Azerbaijan, Baku, Oct. 6 / Trend T.Koyayeva /
Opinions relating the increase in U.S. dollar rate with regard to Iranian rial with the toughened sanctions against Iran may be hasty, the American expert believes.
"There have been spikes in the USD exchange rate with the Iranian rial before," professor at the U.S National Defense University and Georgetown University Paul Sullivan told Trend on his own via e-mail." Lots of people are saying this spike is due to the new sanctions. I think they may be jumping to conclusions on this by saying it is only due to the increased sanctions, which are not as harsh an incremental increase in sanctions as one might think by reading the press."
The national currency of Iran- rial fell by nearly 21 percent against the dollar last week. Economists believe that the reason for the unexpected collapse of the currency rate is the cumulative effect of sanctions imposed on Iran by various countries and international organizations over Iran's nuclear program, as well as lack of investment followed by an infusion of capital into the Iranian economy.
Two weeks ago, the dollar could be bought for 10,500 rials, whilst now it worth 12,500. It reached 13,000 during the week.
Moreover, a sharp increase is observed in rates of other world currencies.
Sullivan said the sanctions may be seen by currency traders with Iran and outside of Iran as maybe the tipping point, but that may turn out to be wrong.
There could also be some speculators inside and outside of Iran looking to make some quick money on the increased sense of risk associated with the rial, he said.
"It is a bit odd that the exchange rate for the rial stayed so constant relative to the dollar given that Iran has been through some very tough inflationary times since the Iranians turned to a managed float exchange system in Iran, while the U.S. has had stable and low inflation," Sullivan said.
The Central Bank of Iran has been maintaining a system of "floating exchange rate" since 2001, which aims to curb the devaluation of the rial below a certain level, but not the official rate. Under this system, the course can be managed floating and independent floating.
Prior to this, Iran was applying a system of "multiple exchange rate", which uses various rates of national currency for different types of currency operations, the participants in these transactions and the currencies.
According to Sullivan, given the wide swings in the value of oil over those years one should have also seen more swings in the currency if it was truly a 'managed float'.
"This could easily lead to the obvious conclusion that the Iranian Central Bank has been heavily controlling the value of the rial at times of stress on the currency, but for some reason seemed to drop the ball this time," he said.
It could be, Sullivan said, a temporary lack of reserves to keep pumping up the rial or it could be a long term systemic problem with the rial. It could even be an odd way for the rial to be devalued by the Central Bank without admitting that is what it is doing.
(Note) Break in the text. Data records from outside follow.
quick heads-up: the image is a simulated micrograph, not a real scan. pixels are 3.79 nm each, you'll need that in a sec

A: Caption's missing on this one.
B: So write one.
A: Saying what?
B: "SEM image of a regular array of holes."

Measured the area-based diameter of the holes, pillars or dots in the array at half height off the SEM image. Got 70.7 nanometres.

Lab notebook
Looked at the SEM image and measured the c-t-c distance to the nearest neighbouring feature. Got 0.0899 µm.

The Central Bank of Iran says it will stabilize the currency and bring the value back up again this week," he said. "This also seems a bit dubious. I wonder how they are going to do that quickly and sustainably."
If depreciation of the rial will continue, then "we may have an interesting set of economic reactions to the change in the value of the rial, such as increased non-oil exports from Iran, but also a possible increase in inflation in Iran due to how many of its products it will be importing at a lowered exchange rate," Sullivan said.
Real is the national currency of Iran since 1932. Rial replaced tumen after the monetary reform on the same year. Until recently, increase in rate of the U.S. dollar against the Iranian rial ranged between 9,500-10,000 rials and euros - about 14,000.